George Hotel and Pilgrims' Inn, Glastonbury
|George Hotel and Pilgrims' Inn|
Main façade of the building in 2009.
|Type||Late medieval courtyard inn|
|Town or city||Glastonbury|
|Official name||George Hotel Pilgrims Inn|
|Designated||21 June 1950|
The George Hotel and Pilgrims' Inn in Glastonbury, Somerset, England, was built in the late 15th century to accommodate visitors to Glastonbury Abbey. It has been designated as a Grade I listed building. It is claimed to be the oldest purpose built public house in the South West of England.
Having once been the Pilgrims' Inn of Glastonbury Abbey, by the mid-nineteenth century the building was known as the George Hotel. The current name preserves both. The first record of the building is from 1439 when the tenant was N. Kynge. In 1493 Abbot John Selwood gave a "new" building to the abbey chamberlain. After the Dissolution of the Monasteries it became the property of the Duke of Somerset. By 1562, when a 21-year lease on the building was taken out by George Cowdrey, it was described as "in such great ruin that it is likely that in default of repair within a few years the rent will not be answered" but included "six featherbeds". In 1658 the property was divided and a horsemill installed to grind malt. The building was also used for meetings and inquiries for example by Royal Commissioners (in 1672) and the Quakers (in 1691).

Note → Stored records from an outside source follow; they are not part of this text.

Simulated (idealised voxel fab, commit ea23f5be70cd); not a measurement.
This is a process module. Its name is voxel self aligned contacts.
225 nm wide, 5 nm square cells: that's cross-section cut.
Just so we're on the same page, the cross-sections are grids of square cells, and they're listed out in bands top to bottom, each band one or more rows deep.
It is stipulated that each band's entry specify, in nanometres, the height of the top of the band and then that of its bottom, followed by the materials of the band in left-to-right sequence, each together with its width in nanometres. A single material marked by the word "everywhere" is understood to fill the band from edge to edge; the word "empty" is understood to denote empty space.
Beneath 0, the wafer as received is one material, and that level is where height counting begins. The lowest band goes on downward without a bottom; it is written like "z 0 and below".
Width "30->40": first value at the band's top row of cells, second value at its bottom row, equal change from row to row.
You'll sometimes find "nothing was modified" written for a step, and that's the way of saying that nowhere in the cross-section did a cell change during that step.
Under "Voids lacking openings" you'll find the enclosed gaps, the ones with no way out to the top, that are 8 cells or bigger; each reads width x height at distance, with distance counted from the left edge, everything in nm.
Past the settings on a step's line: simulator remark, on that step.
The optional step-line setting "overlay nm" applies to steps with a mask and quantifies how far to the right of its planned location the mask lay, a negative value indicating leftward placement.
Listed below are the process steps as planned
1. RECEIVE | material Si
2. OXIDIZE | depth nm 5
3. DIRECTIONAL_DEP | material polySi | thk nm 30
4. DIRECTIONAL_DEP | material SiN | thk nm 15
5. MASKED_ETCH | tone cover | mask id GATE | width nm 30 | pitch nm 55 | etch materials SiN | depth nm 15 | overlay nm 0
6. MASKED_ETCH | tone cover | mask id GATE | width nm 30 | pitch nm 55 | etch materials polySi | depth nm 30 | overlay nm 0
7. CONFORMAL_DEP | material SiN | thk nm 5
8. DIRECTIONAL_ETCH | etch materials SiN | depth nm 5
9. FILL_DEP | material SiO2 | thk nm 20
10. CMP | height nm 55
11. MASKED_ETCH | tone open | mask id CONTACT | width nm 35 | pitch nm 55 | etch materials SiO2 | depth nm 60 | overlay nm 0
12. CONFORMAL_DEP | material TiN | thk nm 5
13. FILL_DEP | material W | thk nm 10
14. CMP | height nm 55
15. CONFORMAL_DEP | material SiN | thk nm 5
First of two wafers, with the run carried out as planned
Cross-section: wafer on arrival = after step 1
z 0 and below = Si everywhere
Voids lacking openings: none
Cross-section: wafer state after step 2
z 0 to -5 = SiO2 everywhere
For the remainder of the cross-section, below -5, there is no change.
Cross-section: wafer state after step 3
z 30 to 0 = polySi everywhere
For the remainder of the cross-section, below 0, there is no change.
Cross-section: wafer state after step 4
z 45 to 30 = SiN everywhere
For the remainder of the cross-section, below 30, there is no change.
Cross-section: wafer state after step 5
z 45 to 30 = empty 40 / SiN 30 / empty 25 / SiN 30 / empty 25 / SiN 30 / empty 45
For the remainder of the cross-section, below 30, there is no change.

The front of the three-storey building is divided into three tiers of panels with traceried heads. Above the right of centre entrance arch are three carved panels bearing the coats of arms of the Abbey and of King Edward IV. The building is pannelled and stone faced, with the stone work resembling that normally created in wood at the time of its construction. The stone columns reflect the arrangement of halls and chambers within the building. In front of the roof gables is a crenellated parapet with a small bell tower above. The interior includes a stone newel staircase and beneath the bar are large cellars.